I'll show you how to penguin

If only things were so simple. Penguin populations are expensive to monitor and infrequently surveyed.

Your first thought may be that penguins are charming, or adorable, or loving, or inspiring. And, you're not wrong. But, more importantly, penguins are indicators for the health of the Antarctic ecosystem. Penguin populations are affected by the complex dynamics between krill, fish, sea ice, predators, weather patterns, and the changing climate. Monitoring these populations can provide insight to the changes both natural and anthopogenic that are effecting earth's ecologies.

In our new competition, we're helping to make it easier for research teams to monitor penguin populations by predicting population estimates for three different species of penguins in sites throughout Antarctica.

In this post, we'll walk through a very simple first pass model, showing you how to load the data, make some predictions, and then submit those predictions to the competition.
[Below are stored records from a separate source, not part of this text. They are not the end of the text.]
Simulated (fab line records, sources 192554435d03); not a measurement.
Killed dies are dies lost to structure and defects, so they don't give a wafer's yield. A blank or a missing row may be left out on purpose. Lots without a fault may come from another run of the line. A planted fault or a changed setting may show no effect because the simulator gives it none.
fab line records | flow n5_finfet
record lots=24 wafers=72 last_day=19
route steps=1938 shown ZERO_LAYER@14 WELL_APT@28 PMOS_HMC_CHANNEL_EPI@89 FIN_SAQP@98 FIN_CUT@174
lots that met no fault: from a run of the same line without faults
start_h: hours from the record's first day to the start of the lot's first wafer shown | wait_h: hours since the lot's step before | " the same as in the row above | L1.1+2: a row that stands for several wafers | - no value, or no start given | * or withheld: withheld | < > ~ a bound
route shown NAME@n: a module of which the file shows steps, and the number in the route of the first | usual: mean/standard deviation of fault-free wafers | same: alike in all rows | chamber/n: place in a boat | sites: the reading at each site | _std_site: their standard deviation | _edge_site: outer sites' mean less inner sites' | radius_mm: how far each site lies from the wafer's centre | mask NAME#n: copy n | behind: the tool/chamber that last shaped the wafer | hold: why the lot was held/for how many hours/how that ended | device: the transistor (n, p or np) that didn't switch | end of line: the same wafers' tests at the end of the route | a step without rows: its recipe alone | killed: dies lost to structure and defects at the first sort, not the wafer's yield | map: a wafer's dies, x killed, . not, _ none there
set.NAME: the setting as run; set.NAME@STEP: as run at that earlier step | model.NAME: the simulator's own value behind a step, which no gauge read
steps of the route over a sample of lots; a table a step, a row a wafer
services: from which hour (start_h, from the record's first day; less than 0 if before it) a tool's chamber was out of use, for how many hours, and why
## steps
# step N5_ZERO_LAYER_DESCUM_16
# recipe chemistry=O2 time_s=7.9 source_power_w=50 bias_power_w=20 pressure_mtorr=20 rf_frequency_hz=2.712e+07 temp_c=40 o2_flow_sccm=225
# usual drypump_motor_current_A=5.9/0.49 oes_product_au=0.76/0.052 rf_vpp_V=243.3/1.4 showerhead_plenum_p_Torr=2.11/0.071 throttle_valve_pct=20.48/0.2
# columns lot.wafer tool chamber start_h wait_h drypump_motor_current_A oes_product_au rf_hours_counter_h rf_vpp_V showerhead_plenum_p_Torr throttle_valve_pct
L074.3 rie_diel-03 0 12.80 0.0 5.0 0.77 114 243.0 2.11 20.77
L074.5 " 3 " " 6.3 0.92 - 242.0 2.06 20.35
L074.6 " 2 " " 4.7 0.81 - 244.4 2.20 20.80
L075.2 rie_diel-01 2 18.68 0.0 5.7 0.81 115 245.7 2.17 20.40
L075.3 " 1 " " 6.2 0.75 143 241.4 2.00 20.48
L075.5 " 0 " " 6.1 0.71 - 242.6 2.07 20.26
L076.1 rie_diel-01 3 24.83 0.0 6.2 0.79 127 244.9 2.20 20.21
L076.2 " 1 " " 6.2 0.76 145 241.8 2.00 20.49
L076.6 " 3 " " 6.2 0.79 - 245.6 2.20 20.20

Okay, to get things rolling, let's load up the basic tools of the trade:

In [1]:
%matplotlib inline

from __future__ import print_function
from __future__ import division

import os

import pandas as pd
import numpy as np
from tqdm import tqdm_notebook

from matplotlib import pyplot as plt
from matplotlib.colors import rgb2hex
import seaborn as sns

import statsmodels.api as sm

# let's not pollute this blog post with warnings
from warnings import filterwarnings
filterwarnings('ignore')

Loading the data

On the data download page, we provide a couple of datasets to get started:

  • All penguin observations: these are penguin counts for sites throughout the Antarctic. This is our main dataset, and all of these observations are compiled from published scientific literature. It contains information about the site, the kind of penguin, when the observation was, and how many penguins were counted. Additionally, it includes a measure of the error in the penguin count.

  • Nest count timeseries: Nests are one of the most reliable ways to estimate penguin populations. Usually there is one nest per breeding pair, and the nests--unlike the penguins--mostly stay in the same place. In this competition, we'll be predicting the nest counts in the seasons after 2013. This dataset has all of the nest counts from the entire set of observations laid out as a timeseries.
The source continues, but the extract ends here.